Weakness in the secondary market is also making it harder for companies to borrow. A $1.1 billion leveraged loan tied to chemical maker Arclin Inc.’s acquisition of DuPont de Nemours Inc.’s Aramids business priced last week at one of the steepest discounts for an acquisition financing in months.
The exodus highlights deepening concern over software sector concentration in the loan market. With 16% of the market exposed to those borrowers, US loans trail only private credit collateralized loan obligations, at 19%, and the 26% exposure held by business development companies, Morgan Stanley’s research shows.
Much of this exposure in loans is skewed toward the lowest-rated tiers, including B- and CCC, and largely private names, Morgan Stanley analysts including Vishwas Patkar wrote in a note dated Feb. 9. They expect defaults to probably stay low for now but anticipate price declines to potentially broaden and worsen, saying they prefer junk bonds over loans.
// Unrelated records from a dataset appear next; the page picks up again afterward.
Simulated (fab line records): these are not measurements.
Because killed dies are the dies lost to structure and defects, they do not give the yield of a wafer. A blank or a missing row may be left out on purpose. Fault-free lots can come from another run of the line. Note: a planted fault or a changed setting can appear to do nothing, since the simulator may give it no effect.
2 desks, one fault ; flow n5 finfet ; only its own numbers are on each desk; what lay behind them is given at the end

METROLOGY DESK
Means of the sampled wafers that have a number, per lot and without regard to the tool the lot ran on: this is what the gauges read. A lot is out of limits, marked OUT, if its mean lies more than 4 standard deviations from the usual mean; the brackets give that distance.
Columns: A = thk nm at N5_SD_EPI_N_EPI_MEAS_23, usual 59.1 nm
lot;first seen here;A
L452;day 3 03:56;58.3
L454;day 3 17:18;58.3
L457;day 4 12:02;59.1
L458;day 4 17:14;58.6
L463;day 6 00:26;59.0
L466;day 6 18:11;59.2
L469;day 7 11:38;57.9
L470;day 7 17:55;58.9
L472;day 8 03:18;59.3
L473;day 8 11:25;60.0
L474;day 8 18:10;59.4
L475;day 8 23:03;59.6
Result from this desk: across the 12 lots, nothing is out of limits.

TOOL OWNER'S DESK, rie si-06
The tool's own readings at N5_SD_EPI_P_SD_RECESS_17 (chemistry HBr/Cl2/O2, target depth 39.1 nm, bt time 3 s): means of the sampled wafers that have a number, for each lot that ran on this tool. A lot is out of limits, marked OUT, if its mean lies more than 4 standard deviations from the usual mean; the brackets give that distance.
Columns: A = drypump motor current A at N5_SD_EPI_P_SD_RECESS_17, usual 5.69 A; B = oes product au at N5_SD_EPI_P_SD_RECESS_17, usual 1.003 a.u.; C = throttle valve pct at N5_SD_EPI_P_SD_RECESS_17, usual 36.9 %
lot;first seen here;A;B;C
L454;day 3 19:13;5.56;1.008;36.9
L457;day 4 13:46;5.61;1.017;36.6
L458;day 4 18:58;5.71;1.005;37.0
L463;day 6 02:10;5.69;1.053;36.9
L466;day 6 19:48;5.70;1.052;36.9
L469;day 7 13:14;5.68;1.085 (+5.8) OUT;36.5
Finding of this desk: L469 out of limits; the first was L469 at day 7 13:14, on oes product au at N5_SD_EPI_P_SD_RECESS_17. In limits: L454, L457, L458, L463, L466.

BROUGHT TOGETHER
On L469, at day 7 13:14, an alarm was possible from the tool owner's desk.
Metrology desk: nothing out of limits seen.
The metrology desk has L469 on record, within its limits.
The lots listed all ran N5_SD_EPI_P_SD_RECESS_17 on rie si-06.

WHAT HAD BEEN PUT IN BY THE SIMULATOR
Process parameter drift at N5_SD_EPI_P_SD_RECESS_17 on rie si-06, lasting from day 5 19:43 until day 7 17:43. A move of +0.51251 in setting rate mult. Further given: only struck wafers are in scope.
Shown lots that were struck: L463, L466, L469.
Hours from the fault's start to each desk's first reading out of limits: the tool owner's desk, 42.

Sentiment has rapidly soured on leveraged loans, once a favored hedge against higher interest rates. The asset class is down about 0.8% this year on a total-return basis, ranking among the worst-performing corners of credit so far, although loans have broadly edged higher this week. While these floating-rate instruments thrive when yields climb, that advantage gets diminished by building growth concerns and credit stress.
Escalating tensions in the Middle East could lead to higher borrowing costs in the leveraged loan market as traders demand higher premiums to compensate for more risk. This could tighten liquidity and place additional pressure on loan borrowers looking to refinance debt and increase downgrades and defaults, prompting even more investors to dump their holdings.
“Pick the catalyst - AI, geopolitics, credit worries - as the backdrop flips to ‘risk off,’ credit vehicles like bank loans are not going to provide a safety cushion,” Todd Sohn, chief ETF strategist for Strategas. “I would expect more discounts and outflows assuming the risk backdrop remains bumpy.”